Hi John,
You don't need support, you're doing great, don't let this one drag you down - there is plenty of proof on this forum of the great cheeses you're making!
Here are just a couple of thoughts on your responses:
Moisture ContentI agree, most recipes I saw call for uncut (especially un-stirred) curds, but after my early batch when I came across
http://www.dairyfoodsconsulting.com/recipes_camembert.shtml I simply gave it a try (he only cuts, I added the stirring. On my first batches I always had trouble flipping has they were very moist and fragile, additionally, they would stick to the mattes - I no longer have this problem. As for leaving them out after salting, the recipe at the above link also calls for keeping them in a salting room at higher temperature and lower RH before moving them to their aging cave. My thought would be that a) the salt is absorbed easer at higher temperature, drainage is better at higher temperature and lower humidity obviously causes loss of moisture.
pH MeterI use this one
http://www.hannainst.com/usa/prods2.cfm?id=024001&ProdCode=HI%2098103 It was cheap and has been serving me well. I use buffer solution to check its accuracy before each batch of cheese I make (if I make sure to keep the probe moist I don't really need to recalibrate, but I just want to know it is correct when I start, especially with the raw milk I use which can start out with vastly different initial values). It is obviously also made for liquids and hence I cannot use it on hard cheeses once they are pressed. However, it does work on soft cheeses as the are so9ft enough to mush the cheese in and around the probe - even works on the rind of Camembert (it is somewhat time consuming to clean it afterward, but it is possible. BTW, my pH progression I also try to base on the recipe above, but my cheeses are always a bit faster - I usually end up at 5.05 by the time I flip for the 4-5th time. My final PH always drops to between 4.55 and 4.65
Mold GrowthI have been reading the threads on recommended low temperatures (and I am currently trying Wateetons technique of aging in a household fridge - I only mentioned the temp, because I guess at lower temperatures the growth will be quite a bit slower and I just didn't think that 8 days was too long a wait to develop mold. Again, the recipe above expects to package day 7-10 (that seems to show that even in commercial production there is a 30% variable on the readiness of cheeses - I mean a range from 7-10 is rather large, its not like he said 8-9 days). In addition, their temperature is at 52-54F.

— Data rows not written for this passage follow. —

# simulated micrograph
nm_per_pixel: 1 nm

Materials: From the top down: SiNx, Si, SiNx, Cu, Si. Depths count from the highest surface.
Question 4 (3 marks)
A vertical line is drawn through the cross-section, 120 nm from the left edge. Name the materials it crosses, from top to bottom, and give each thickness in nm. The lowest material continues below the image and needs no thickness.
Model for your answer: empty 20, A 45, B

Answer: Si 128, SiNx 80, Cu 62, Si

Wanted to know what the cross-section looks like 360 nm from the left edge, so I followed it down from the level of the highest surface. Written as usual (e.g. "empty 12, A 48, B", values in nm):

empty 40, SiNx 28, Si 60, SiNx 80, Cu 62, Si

P candidum SourceI have no doubt that your source is good, its just a fear I have ... that my molds will stop working on me - maybe because the spores I currently use are from summer 2007 and according to their date, expired a year ago ... As far as quantity is concerned, I guess a few spores are enough, but how does one judge a few spores and possibly 2 out of the 3 spores I add end up in the whey? Those packages are usually 1or 2U meaning they are supposed to be added to a much larger batch, that's why I have opted to re-hydrate a sizable amount in water, keep it in an atomizer and spray twice cover the course of the first two days. That way I know I get some spores grabbing hold.
I certainly wish you the best of luck with your next batch!